Yet another week of unsettled weather at the Cape May Hawkwatch sponsored by Swarovski Optik. It seemed like each day produced a unique suite of weather conditions ranging from rainy cold fronts with NW winds, muggy summer-like temperatures, dense fog, and the remnants of Hurricane Zeta. Cape May is such an amazing birding location, because any time there is a major change in the weather, it means you never know what birds will show up as a result.
October 25th was perhaps the most surprising flight so far this season. The previous night, a cold front with a sizeable temperature drop and NW winds cleared the region. However, this front also came with a soaking rain that approached from the south. Shortly after daybreak, many raptors took to the skies, but coincidentally the rain began falling as well. Shockingly, despite the rain, the raptors continued to migrate all day long. The majority of the tallied migrants were the powerful fliers who can cut through the raindrops without much effort such as Northern Harriers and Merlins. We counted a new season high of 62 Northern Harriers that day. American Kestrels also put on a show with a whopping 142 counted. We even saw up to 9 American Kestrels perched on the lighthouse attempting to get out of the rain! Merlins also buzzed along the dunes giving us fantastic views as we huddled up and stayed dry under the south pavilion.

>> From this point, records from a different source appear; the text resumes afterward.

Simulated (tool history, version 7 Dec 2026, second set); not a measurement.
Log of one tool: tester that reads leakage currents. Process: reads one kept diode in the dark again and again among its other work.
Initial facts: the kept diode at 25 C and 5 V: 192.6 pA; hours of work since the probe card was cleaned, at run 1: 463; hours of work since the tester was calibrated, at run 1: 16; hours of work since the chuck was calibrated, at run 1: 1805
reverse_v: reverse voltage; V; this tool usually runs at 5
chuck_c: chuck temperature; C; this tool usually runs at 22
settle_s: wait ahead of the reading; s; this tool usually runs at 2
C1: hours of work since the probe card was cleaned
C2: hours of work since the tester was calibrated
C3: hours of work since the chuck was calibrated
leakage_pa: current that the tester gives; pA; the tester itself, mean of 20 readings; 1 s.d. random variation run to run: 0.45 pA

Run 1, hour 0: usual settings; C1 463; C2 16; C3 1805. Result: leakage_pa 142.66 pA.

Five of the nine American Kestrels taking shelter on the leeward side of the lighthouse hoping to stay dry. (Photo by Erik Bruhnke)
October 27th was a much drier day with abundant sunshine. The winds were out of the NW and on paper it looked like it was going to be a great migration day. Fortunately, it lived up to our expectations as we notched the first Golden Eagle of the season. The same day also saw our largest total of Red-tailed Hawks of the season with 26. As we flip the calendar to November, Red-tailed Hawks along with Red-shouldered Hawks take center stage and become the most numerous migrants. We also expect to see more Golden Eagles in the final month of the count as well. Exciting times ahead at the hawkwatch!
Although the Golden Eagle was too far away to snag a photo, Bald Eagles are a great consolation prize as they are seen daily and usually much closer to the platform. They often harass Ospreys with recently caught fish in hopes the Osprey will drop the fish thus gifting the Bald Eagle a free meal. Here is a photo of a Bald Eagle in hot pursuit of a fish that was just dropped from an Osprey’s talons.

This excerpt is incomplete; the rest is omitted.